Late August, as part of a migration of that large intake cluster, we applied a set of changes to its configuration, including a faulty one: instead of using a local file for DNS resolution (slow to update reliably but very resilient to failure), the intake cluster started to depend on the local DNS resolver, which itself is a caching proxy to the service discovery system. Once the faulty change was live, there was no visible difference:

The local DNS resolver did answer more queries but it did not change any intake service level indicator that otherwise would have had us trigger an immediate investigation.
The local DNS resolver properly cached DNS queries so very few additional DNS queries were received upstream by the service discovery cluster.

However, there was one crucial exception which we never see during normal operations: NXDOMAIN answers are not cached by the resolver to quickly propagate service deregistration throughout the infrastructure. In other words, a missing entry for the latency-measuring cluster in the service discovery cluster causes the requesting client to keep asking at a rapid clip where to find that service, even if it does not actually need that to ingest data successfully.

With this change in place and its impact missed during the change review, the conditions were set for an unforeseen failure starting with a routine operation a month later.

A thundering herd

Back to our fateful day. When the smaller, latency-measuring cluster was recycled (scaled down and back up again), its nodes were unreachable for enough time for the larger cluster to issue a large volume of DNS requests back to the service discovery system. The volume of DNS requests was multiplied by 10 in 10 short seconds, as shown below:

The larger cluster issued a large volume of DNS requests to the service discovery system. DNS requests multiplied by 10 in the span of 10 seconds.

This sudden onslaught caused the service discovery cluster to lose its quorum and fail to reliably register and deregister services, and fail to quickly answer DNS requests coming from other parts of our infrastructure. After local DNS caches expired on all nodes, we faced a “thundering herd” on the service discovery cluster, amplifying the issue until its breaking point. The net result was that most of our services could neither reliably find their dependencies nor load their runtime configuration at startup time, thus causing repeated errors until:

Their dependencies were statically available via a local file,
Their runtime configuration parameters were statically available via a local file, or
They could reliably depend on the service discovery cluster again.
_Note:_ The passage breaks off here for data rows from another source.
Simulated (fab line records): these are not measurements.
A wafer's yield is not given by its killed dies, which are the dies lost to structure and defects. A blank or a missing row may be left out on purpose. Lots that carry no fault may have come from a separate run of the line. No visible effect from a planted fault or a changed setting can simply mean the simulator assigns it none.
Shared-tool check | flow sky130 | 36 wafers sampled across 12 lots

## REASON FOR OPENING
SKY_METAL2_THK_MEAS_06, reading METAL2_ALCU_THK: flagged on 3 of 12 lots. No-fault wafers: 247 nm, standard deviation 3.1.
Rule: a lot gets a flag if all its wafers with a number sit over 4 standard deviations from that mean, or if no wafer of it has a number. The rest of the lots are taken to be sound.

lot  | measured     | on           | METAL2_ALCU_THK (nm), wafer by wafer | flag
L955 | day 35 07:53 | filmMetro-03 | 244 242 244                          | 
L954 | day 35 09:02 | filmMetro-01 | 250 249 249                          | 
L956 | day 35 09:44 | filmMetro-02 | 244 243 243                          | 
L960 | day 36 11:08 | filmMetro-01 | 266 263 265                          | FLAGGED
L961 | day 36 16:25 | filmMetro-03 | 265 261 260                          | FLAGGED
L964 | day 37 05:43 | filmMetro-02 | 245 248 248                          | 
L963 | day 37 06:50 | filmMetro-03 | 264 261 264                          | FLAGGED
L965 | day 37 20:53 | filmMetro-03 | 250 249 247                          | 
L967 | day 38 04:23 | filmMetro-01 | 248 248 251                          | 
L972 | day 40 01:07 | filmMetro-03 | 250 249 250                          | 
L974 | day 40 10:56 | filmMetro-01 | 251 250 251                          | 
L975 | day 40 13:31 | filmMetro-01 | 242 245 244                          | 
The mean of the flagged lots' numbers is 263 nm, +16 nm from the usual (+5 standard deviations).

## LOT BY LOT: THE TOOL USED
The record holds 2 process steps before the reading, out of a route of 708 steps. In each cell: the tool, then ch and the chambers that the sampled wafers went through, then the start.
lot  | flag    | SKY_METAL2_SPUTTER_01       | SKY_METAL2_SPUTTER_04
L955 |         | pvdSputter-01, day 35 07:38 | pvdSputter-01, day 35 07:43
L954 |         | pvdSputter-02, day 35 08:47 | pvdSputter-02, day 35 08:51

The impact on the web tier

The web tier, which terminates all interactive requests from our users, was visibly affected by the incident. It was intermittently available, with error rates in the 60-90% range throughout, as shown below. In practice pages often errored out, or dashboards successfully refreshed only 10% to 40% of the time.

The web tier was affected by this incident. Pages often errored out, or dashboards successfully refreshed only 10% to 40% of the time.

The web tier by its very nature sits at the top of a dependency tree: it only has downstream service dependencies and to provide a satisfactory experience, it must be able to find them. And when it’s able to find them, enough requests have to be successful for it to be able to send useful answers back to the user, be it a new page or call to populate a widget on a page.

By its position in the dependency tree, the web tier only returned to normal when enough services came back online. The web tier is built to handle transient errors downstream; there will always be a fraction of a percent of requests that fail during normal operations. These transient errors can be made invisible by automatically retrying the call, or made visible with an error message back to the browser if it’s informative. But with the majority of the downstream requests failing it did not materially improve until service discovery was stabilized. At that point it went back to normal as quickly as it degraded, as shown in the slopes of the graphs above, suddenly going from 60-80% error rate down to almost 0.

Internal response and recovery

A few minutes after the intake cluster started to show intermittent failures and roughly 20 minutes before we publicly declared an incident, teams triggered an internal one. It brought together on-call engineers for each of the affected services into a virtual war room and an incident commander to coordinate the overall response.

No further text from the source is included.